Anduril FURY Combat Drone Production Starts at Ohio’s Arsenal-1 as US Military Urgency Grows

Anduril Industries will begin building its FURY “loyal wingman” high-speed combat drone within days at its new Arsenal-1 facility in Pickaway County, south of Columbus, Ohio, according to a Reuters report published March 19, 2026 (paywalled). The nearly $1 billion autonomous systems campus is projected to employ more than 4,000 people over the next decade, starting with roughly 250 workers by the end of this year, company officials said Thursday. That start date is roughly four months ahead of the July 2026 initial production target Anduril announced when it first unveiled Arsenal-1. The acceleration comes as U.S. military interest in unmanned aircraft grows, driven by battlefield results in Ukraine and elsewhere.

Arsenal-1 Begins FURY Production First

The FURY is Anduril’s entry into the U.S. Air Force’s Collaborative Combat Aircraft (CCA) program, which pairs uncrewed platforms with crewed fighter jets. The drone flies alongside human pilots, extending their reach without putting additional aircrew at risk. DroneXL covered the FURY’s public debut at the 2025 Paris Air Show, where Anduril framed it as a high-endurance platform designed for intelligence, surveillance, and strike missions in contested airspace.

FURY production at Arsenal-1 is first in line. By year-end, the factory is also expected to produce Anduril’s Roadrunner interceptor, the Barracuda cruise missile family, and at least one classified program, per Reuters. That is a wide product range for a facility that has not yet formally opened, and it reflects how aggressively Anduril has accumulated Pentagon contracts.

Anduril Builds for Manufacturing, Not Just Performance

Matt Grimm, Anduril’s co-founder, says the company designs with production in mind from prototype one, a direct contrast to how traditional defense contractors have typically worked. Where legacy primes design for performance first and figure out supply chains later, Anduril locks in manufacturability before the first test article flies.

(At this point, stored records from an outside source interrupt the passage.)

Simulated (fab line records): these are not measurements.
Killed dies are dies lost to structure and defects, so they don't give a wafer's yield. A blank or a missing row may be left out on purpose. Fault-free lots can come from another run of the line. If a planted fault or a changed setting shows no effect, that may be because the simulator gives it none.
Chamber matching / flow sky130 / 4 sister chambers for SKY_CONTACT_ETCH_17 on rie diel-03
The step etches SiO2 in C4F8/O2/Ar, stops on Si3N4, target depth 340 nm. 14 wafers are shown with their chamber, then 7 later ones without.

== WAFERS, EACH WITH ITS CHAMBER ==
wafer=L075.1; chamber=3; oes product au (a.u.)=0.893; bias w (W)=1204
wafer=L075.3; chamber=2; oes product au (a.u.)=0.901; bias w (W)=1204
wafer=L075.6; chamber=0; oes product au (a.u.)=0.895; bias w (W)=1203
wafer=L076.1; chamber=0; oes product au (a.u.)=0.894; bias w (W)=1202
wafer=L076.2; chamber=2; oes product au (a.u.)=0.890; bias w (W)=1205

Concrete choices back that claim, per Reuters. The FURY program uses aluminum instead of titanium, composite techniques borrowed from recreational boat manufacturing, and a commercial business jet engine selected in part because its supply chain and maintenance network already exist at scale. Those decisions lower per-unit cost and reduce the single-source supplier risk that has plagued other defense programs. When the Air Force swapped AI systems mid-flight on the YFQ-44A earlier this year, it demonstrated that Anduril’s software architecture is modular enough to treat autonomy as a reconfigurable layer rather than a fixed feature, which pairs directly with this manufacturing philosophy.

From Ohio Farmland to a Nationwide Production Network

Arsenal-1 is the largest single facility in Anduril’s growing production network, but it is not the only one. The company currently operates factories in Mississippi, Rhode Island, Colorado, Atlanta, North Carolina, and Southern California. Anduril announced an additional nearly $1 billion commitment to a Long Beach campus in January 2026, raising questions about how the Ohio and California sites divide program responsibilities. The Ohio plant appears to be the volume manufacturing hub; Long Beach leans toward engineering and advanced development.

The Pickaway County site, surrounded by cornfields and horse farms near Rickenbacker International Airport, reflects a deliberate site selection strategy. Lower land costs and available industrial labor both factored in, as did proximity to Rickenbacker’s Ohio Air National Guard infrastructure. Local opposition did materialize in early 2025, with protesters gathering outside Rickenbacker to object to the plant, though that pushback did not slow the project.

Pentagon’s New Vendor Strategy Puts Anduril at the Front

Anduril sits at the center of a deliberate Pentagon effort to diversify its supplier base away from the five or six primes that have dominated defense procurement for decades. The Trump administration has publicly signaled it wants newer firms to deliver next-generation weapons faster and at lower cost. That framing benefits Anduril directly, and the company has moved to lock in production capacity before competitors can catch up. The YFQ-44A’s first flight in October 2025 gave Anduril a hardware milestone that few rivals can match this quickly in the CCA timeline.

The broader backdrop is hard to ignore. China’s PLA demonstrated a 200-drone swarm controlled by a single operator in January 2026, a capability display that sharpened urgency in Washington. Ukraine’s war has shown, consistently, that cheap mass-produced uncrewed systems change tactical math faster than any platform that takes a decade to field. Arsenal-1 is Anduril’s answer to that lesson applied at the high end of the performance spectrum.

DroneXL’s Take

I’ve been watching Anduril’s Ohio plans since the original Arsenal-1 announcement in January 2025. When we first covered the nearly $1 billion Ohio factory, the July 2026 initial production target read as aspirational marketing. Starting production roughly four months ahead of that schedule, with a credible ramp plan, is a different story. Anduril didn’t just hit its timeline โ€” it beat it.

The manufacturing philosophy matters as much as the facility itself. Choosing a commercial jet engine for the FURY because the supply chain already works is the kind of unglamorous engineering decision that determines whether a defense program delivers 50 units or 5,000. Lockheed and Boeing have spent careers ignoring that logic. Anduril is betting production discipline is the actual competitive moat.

The CCA program still has to survive budget cycles and potential requirement changes, and Anduril has never produced a jet-speed combat aircraft at volume before. Those are real risks. By the end of 2026, Arsenal-1 will either have delivered on the Roadrunner and FURY production targets announced Thursday, or the Pentagon’s enthusiasm for this new-vendor strategy will cool fast. The facility and the program are now directly tied together, and that accountability is exactly what the defense industrial base has been missing.

DroneXL uses automated tools to support research and source retrieval. All reporting and editorial perspectives are by Haye Kesteloo.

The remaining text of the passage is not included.